HH Lamb on the Ice Age, from chapter 6 of 'Climate History and the Modern World' made some interesting points on the landscape and the fauna illustrated on cave paintings, which as far as Europe was concerned was quite different to what thrived there during the Holocene (since 9500BC). There were mammoths, rhinoceros and horse for example, all mammals that were herbivores and relied on vegetation for sustenance. How much vegetation is a contentious point, and can tie people up in knots – but usually the subject is simply ignored. On page 112 Lamb says early Americans arrived during the Ice Age and an ice free corridor through what is now Alberta had existed. This idea has since been abandoned as far as the Late Glacial Maximum is concerned but as Lamb says on many occasions during the last Ice Age such a route would have existed as the ice sheets were not so extensive – around 30,000 years ago as an example. Now, actual evidence for humans in the Americas as early as that is not on the radar – unless the archaeology jumps out and hits them in the face.

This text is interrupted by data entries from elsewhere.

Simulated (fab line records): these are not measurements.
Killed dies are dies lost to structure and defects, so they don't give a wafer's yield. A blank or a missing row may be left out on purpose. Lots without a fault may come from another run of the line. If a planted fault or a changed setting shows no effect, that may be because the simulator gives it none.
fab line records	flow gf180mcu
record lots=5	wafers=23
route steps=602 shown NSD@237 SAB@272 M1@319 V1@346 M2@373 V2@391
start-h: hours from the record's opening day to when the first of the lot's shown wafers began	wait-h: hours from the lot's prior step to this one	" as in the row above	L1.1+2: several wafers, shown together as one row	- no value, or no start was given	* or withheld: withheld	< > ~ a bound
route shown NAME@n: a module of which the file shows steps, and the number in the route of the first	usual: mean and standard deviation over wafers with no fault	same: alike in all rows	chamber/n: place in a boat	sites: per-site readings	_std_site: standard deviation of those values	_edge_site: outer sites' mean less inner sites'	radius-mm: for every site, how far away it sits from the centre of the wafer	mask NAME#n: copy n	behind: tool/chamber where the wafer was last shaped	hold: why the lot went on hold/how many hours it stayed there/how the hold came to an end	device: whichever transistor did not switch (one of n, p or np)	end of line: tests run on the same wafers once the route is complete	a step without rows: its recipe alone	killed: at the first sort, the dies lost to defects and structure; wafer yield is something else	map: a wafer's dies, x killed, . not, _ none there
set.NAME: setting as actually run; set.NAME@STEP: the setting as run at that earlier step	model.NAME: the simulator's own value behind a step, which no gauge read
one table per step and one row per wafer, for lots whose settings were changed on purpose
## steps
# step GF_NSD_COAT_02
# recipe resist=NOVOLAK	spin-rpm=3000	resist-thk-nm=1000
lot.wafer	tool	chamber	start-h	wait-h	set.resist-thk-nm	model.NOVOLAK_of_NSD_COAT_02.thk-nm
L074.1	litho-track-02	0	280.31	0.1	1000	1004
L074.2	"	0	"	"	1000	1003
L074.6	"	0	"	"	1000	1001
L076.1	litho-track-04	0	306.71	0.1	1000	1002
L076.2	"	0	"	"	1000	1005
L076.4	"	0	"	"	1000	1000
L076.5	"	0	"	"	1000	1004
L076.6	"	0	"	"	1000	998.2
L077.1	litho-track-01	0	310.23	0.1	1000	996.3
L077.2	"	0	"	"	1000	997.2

An aspect of the last Ice Age not commented on as far as Joe Public is concerned is the extent and size of many lakes and inland seas in what is now temperate and lower latitudes, very often arid. This was because rainfall belts were quite different to what they are now. The Caspian Sea for example spread to the NW and N and was twice its modern size, and the same goes for the Aral Sea. In the early 'post glacial' period the Arctic Ocean covered a large area of NW Siberia, and Lamb suggests this was because the land had previously been suppressed by the ice sheet. However, we now know such an ice sheet did not cover Siberia during the Late Glacial Maximum – so, are we talking about a previous manifestation of an ice sheet?
Lake Chad was a huge inland sea and in America lots of lakes lay along the continental divide – now an arid almost rainless zone. Lake Bonneville during the Ice Age was an inland sea as big as the present Aral Sea in central Asia, and Lake Lahontan in NW Nevada was also very large, and two lakes in SE California. In Australai there were lakes where none exist today and it all goes to show a completely different climate regime existed and there is much more to learn about the Ice Ages than science currently would have us believe.